Photo by Ian Tan
Written By S.A., Singapore
I remember distinctly the speaker’s call that Sunday: give one year of your life to missions. It was during the “missions month” in my church. I knew without a doubt that God was prompting me to make that commitment, but I did not have the courage to step forward in front of all my church members. With tears of surrender, I told God privately in my heart, “Lord, I want to give you one year in missions, here am I, send me.” It was 19 September 2010.
Fast forward to 2014. I was at the 4½-year mark in my job as a Social Service Planner in a Statutory Board. I was doing well in my career and had just gotten a promotion. Overall, life was comfortable and there were even times I felt like I didn’t need God in my life.
That was when the prayer I had made came back to me. I knew that if I wanted to “save” my faith, I had to “lose” and leave all that I had—my country, my home, my family, my job, and my life. So I clung to Matthew 16:25 and decided to fulfil my promise to God and experience Him anew.
In short, after praying, seeking godly counsel, reading up about the country as well as meeting with experienced missionaries, I decided to commit a year in Nepal.
At the missions conference I attended before heading to Nepal, there was talk about the risk of an earthquake. This worried me, and I didn’t have peace about going. But God assured me over and over again with the words from 2 Timothy 1:7-8 that He hadn’t given me a spirit of timidity, but of power. He reaffirmed my decision to go, and I became certain that He would be with me.
Eventually, I spent 1½ years in Nepal. Over that period, my eyes were opened to a whole new world. I saw people living in remote villages where they had to cook with firewood and plant their own food for survival. I also experienced many things for the first time—most notably, the harrowing earthquake that hit Nepal on 25 April 2015 and its regular aftershocks. It was an experience that strengthened my faith in God. I will never forget the sight I witnessed of the Nepali believers at church calling upon God’s name, while the building was swaying—none of them moved from their positions.

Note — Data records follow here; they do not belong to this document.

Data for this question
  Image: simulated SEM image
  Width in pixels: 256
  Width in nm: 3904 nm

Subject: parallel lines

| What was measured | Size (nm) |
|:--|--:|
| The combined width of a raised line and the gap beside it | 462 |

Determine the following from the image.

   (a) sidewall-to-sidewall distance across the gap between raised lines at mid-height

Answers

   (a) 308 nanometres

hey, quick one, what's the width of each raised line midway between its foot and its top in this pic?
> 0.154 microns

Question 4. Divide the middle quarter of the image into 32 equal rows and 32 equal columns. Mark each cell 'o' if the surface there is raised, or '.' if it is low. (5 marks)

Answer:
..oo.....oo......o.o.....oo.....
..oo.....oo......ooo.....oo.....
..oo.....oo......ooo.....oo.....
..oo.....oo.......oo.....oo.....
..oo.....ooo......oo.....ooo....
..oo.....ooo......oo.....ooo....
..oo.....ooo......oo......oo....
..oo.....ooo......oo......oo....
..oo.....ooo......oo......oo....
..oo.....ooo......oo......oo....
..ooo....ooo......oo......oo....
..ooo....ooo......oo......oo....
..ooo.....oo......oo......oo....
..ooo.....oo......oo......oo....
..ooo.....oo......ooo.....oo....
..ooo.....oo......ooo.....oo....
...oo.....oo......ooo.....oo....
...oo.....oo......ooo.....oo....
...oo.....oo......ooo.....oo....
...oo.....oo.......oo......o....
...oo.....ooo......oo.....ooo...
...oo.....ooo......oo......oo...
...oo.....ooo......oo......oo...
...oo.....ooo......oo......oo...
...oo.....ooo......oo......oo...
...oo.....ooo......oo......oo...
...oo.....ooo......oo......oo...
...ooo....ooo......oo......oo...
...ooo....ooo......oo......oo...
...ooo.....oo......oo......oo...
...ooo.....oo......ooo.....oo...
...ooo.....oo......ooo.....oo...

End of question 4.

I also learned to speak Nepali, trek for hours up mountains to distribute Christian literature to remote villages, live in places without electricity and gas, sleep with rats, and endure hundreds of bed bug bites. On top of all that, there were also emotional challenges like grieving over the death of my grandfather.
To be honest, if I’d known what I was getting myself into at the start, I wouldn’t have dared to step out. It was truly God’s hand of protection that saw me through these challenges. He was with me and encouraged me through His Word.
Coming home after 1½ years, I struggled to reconcile the two worlds I had seen—Nepal and Singapore. Nepal wasn’t my home, but now, Singapore also didn’t feel like home either. But maybe that’s what it should be. As strangers and aliens in this world, we shouldn’t be feeling too at home or too comfortable where we are.
I would not exchange this experience for anything else, because it taught me to step out of my comfort zone, and that’s when I experienced what it meant to wholly depend on God.
It is when we have nothing, that we realize He is everything.